“God, help me to never fall into quicksand,” I earnestly prayed as a little girl one night. As a kid, I was petrified of quick sand. A few weeks ago, I listened to a Radio Lab podcast about quicksand. Dan Engber was curious why kids are no longer afraid of quicksand like I was decades ago. He looked at the how often quicksand appears in television and movies. It peaked in the 70s, I saw enough in the 80s to be scared. Currently, though, it is almost non-existent. Even the television series Lost decided quicksand was too overdone to include it on their island. It is interesting to think about the role that entertainment plays in a culture’s fears. Art teaches us what to love and what to fear. Art reflects the love and fear of society.
I couldn’t help think about the rise and fall of quicksand watching the movies Gravity and All is Lost. Gravity, staring Sandra Bullock, is a movie about an astronaut being stranded in space. All is Lost, staring Robert Redford, is a movie about a sailor being stranded at sea. The differences are fascinating, but here I would like to explore the similarities. Both lead characters are utterly alone in the vastness of space and sea. They have tools that are seemingly insufficient for survival. When Bullock’s tether breaks, when Redford’s ship goes down, we hold our breath. When they think they have a chance to connect with another human being and are disappointed, we want to cry with them. The expansiveness of the universe is overwhelming. We feel their aloneness. Both movies get at the heart of humanity, dependence, technology, progress, nature, life and death. Both movies have us sitting with the main character, who is unbound and fighting the elements alone in order to survive. Similar in premise and timing, what do these two films say about our current fears? Do we feel ultimately alone in the universe? Do we feel dependent and trapped and isolated by our gadgets? Do we know, deep down, our tools are insufficient against the forces of nature?
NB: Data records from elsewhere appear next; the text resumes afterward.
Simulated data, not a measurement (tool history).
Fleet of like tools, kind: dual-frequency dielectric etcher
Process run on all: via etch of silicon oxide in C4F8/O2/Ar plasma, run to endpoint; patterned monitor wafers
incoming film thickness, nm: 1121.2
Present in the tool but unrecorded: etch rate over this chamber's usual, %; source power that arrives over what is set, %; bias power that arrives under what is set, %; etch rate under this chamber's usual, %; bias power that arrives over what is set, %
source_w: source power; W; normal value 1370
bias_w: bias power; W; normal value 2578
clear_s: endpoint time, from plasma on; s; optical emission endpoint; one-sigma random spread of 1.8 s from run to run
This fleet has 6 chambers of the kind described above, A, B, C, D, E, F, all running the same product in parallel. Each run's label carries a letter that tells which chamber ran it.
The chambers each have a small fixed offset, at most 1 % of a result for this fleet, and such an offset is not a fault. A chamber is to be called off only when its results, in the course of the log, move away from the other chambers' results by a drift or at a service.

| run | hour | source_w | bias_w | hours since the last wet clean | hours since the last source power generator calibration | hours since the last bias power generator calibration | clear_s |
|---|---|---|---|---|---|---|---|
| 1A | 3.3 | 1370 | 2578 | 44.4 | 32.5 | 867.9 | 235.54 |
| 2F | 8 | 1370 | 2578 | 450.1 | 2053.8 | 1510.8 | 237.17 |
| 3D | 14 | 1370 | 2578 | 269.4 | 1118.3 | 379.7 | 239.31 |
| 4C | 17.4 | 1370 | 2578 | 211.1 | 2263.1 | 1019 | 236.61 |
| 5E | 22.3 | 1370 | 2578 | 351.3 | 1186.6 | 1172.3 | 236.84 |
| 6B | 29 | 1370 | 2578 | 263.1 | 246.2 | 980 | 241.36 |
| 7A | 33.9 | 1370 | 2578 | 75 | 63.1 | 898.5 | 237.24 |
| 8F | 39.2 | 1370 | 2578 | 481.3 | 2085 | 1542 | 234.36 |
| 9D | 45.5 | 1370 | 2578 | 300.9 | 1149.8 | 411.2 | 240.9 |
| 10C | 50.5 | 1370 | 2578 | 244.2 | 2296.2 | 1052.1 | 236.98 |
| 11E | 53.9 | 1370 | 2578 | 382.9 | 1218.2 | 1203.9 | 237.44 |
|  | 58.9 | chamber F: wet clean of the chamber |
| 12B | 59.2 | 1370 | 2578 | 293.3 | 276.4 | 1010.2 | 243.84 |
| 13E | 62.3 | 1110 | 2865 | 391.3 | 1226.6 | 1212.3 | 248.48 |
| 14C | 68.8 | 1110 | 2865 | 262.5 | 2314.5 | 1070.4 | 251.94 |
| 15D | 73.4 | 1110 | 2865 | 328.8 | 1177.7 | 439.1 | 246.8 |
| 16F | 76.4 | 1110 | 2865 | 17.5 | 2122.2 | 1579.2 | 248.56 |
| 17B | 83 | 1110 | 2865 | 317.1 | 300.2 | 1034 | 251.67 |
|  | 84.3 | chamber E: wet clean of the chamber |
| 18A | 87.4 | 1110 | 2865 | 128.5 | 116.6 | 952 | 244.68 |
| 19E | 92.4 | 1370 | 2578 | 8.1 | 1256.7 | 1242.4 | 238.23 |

Watching the two films within a short time frame reminded me of a senior speech a student gave years back. He talked about his wooded backyard. When he was little, his backyard appeared so fast and expansive. It was his whole universe. Within the boundaries of his yard, he created worlds to play in. As he got older, the boundaries of his world expanded. And with each expansion, he loved knowing where his boundaries were so he could push them bigger, challenge them, bend them a bit. He wants to know the rules so he can break them. He wants to identify the fences so he can dismantle them. To me, this was a speech about bounded love. We want to be tethered to people, to places. We want to know our limits. Love binds us, creates space for us to move and grow safely while giving us a home to return to. Love is hard, self-limiting sacrifice. Love keeps us in orbit.
“Honey, you don’t have to worry about quicksand,” my mom assured me when I was little. “There’s no quicksand in Minnesota.” I didn’t feel assured, however, until she promised me that if I did fall into quicksand, she would always be there to offer me a hand. That’s the bounded love I needed to fall asleep to sweet dreams.